UNITED STATES DISTRICT COURT SOUTHERN DISTRICT OF NEW YORK
January 6, 2011
UNITED STATES LIFE INSURANCE COMPANY IN THE CITY OF NEW YORK
The opinion of the court was delivered by: Kimba M. Wood, U.S.D.J.
OPINION AND ORDER
On October 28, 2010, the Court remanded this case to the Supreme Court for the State of New York, County of New York. In so doing, the Court awarded Plaintiff reasonable attorneys' fees and costs incurred with respect to Plaintiff's Motion to Remand, pursuant to 28 U.S.C. § 1447(c). The Court maintained jurisdiction over this matter only to the extent necessary to consider the issue of costs and attorneys' fees. (See Opinion & Order, Dckt. Entry No. 18.)
Defendant has moved for reconsideration of the Court's October 28, 2010 order granting Plaintiff costs and attorneys' fees incurred in connection with Plaintiff's Motion to Remand. (See Defendant's Memorandum of Law in Support of its Motion for Reconsideration, Dckt. Entry No. 21.) Defendant has also filed a Memorandum of Law Opposing Plaintiffs' Application for Costs and Attorneys' Fees. (See Dckt. Entry No. 19.)
For the reasons that follow, Defendant's motion for reconsideration is DENIED, except that attorneys' fees are reduced to $10,000.00.
I. Legal Standard on Motion for Reconsideration
Federal Rule of Civil Procedure 54(b) provides that a court's order or decision "is subject to revision at any time before the entry of judgment." A party to the action can request a revision by filing a motion for reconsideration. Fed. R. Civ. 54(b); S.D.N.Y. Local Civ. R. 6.3.
"Reconsideration of a court's previous order is an 'extraordinary remedy to be employed sparingly in the interests of finality and conservation of scarce judicial resources.'" Parrish v. Sollecito, 253 F. Supp. 2d 713, 715 (S.D.N.Y. 2003) (quoting In re Health Mgmt. Sys., Secs. Litig., 113 F. Supp. 2d 613, 614 (S.D.N.Y. 2000)). "Whether to grant or deny a motion for reconsideration . . . is in the sound discretion of a district court judge." Greenwald v. Orb Communications & Marketing, Inc., No. 00 Civ.1939, 2003 WL 660844, at * 1 (S.D.N.Y. Feb. 23, 2007) (internal quotation marks and citation omitted).

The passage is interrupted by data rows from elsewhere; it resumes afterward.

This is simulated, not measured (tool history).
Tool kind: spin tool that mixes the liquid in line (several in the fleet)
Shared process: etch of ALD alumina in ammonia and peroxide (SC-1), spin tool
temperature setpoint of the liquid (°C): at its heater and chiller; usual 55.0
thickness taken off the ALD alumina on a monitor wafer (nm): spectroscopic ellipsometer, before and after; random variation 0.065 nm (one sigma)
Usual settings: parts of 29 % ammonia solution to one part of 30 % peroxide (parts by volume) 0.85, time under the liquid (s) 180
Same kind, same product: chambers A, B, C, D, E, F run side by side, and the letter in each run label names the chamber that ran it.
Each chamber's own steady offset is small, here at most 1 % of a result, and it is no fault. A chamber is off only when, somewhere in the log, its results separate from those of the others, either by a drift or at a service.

A district court should limit Rule 54(b) revisions to instances in which "there is an intervening change of controlling law, the availability of new evidence, or the need to correct a clear error or prevent a manifest injustice." Official Comm. of Unsecured Creditors of Color Tile, Inc. v. Coopers & Lybrand, LLP, 322 F.3d 147, 167 (2d Cir. 2003). A party moving for reconsideration must set forth "the matters or controlling decisions which [it] believes the court has overlooked." S.D.N.Y. Local Civ. R. 6.3. The party must demonstrate that "the Court overlooked controlling decisions or factual matters that were put before it on the underlying motion." Eisemann v. Greene, 204 F.3d 393, 395 n.2 (2d Cir. 2000) (citation omitted). Courts should not grant a motion for reconsideration in order to allow a party to "advance new facts, issues or arguments not previously presented to the Court." Brown v. Barnhart, No. 04 Civ. 2450, 2005 WL 1423241, at *1 (S.D.N.Y. June 16, 2005).
II. Analysis A. The Awarding of Attorneys' Fees and Costs
With respect to the Court's October 28, 2010 order awarding Plaintiff costs and attorneys' fees incurred in connection with Plaintiff's Motion to Remand, Defendant has presented no legal or evidentiary basis for reconsideration.
Defendant's chief argument in its motion for reconsideration is that its removal of the matter to federal court was "an inadvertent oversight and honest mistake on the part of [the Defendant]." (Def. Mem. Dckt. Entry No. 21, at 1.) Defendant "wants to make clear that it did not file its removal petition without the upmost good faith that the removal was proper." (Id.) Defendant emphasizes that it followed the discovery schedule, produced representatives for depositions, and responded promptly after it realized that the requirements of diversity jurisdiction were not met. (Id. at 2-3.)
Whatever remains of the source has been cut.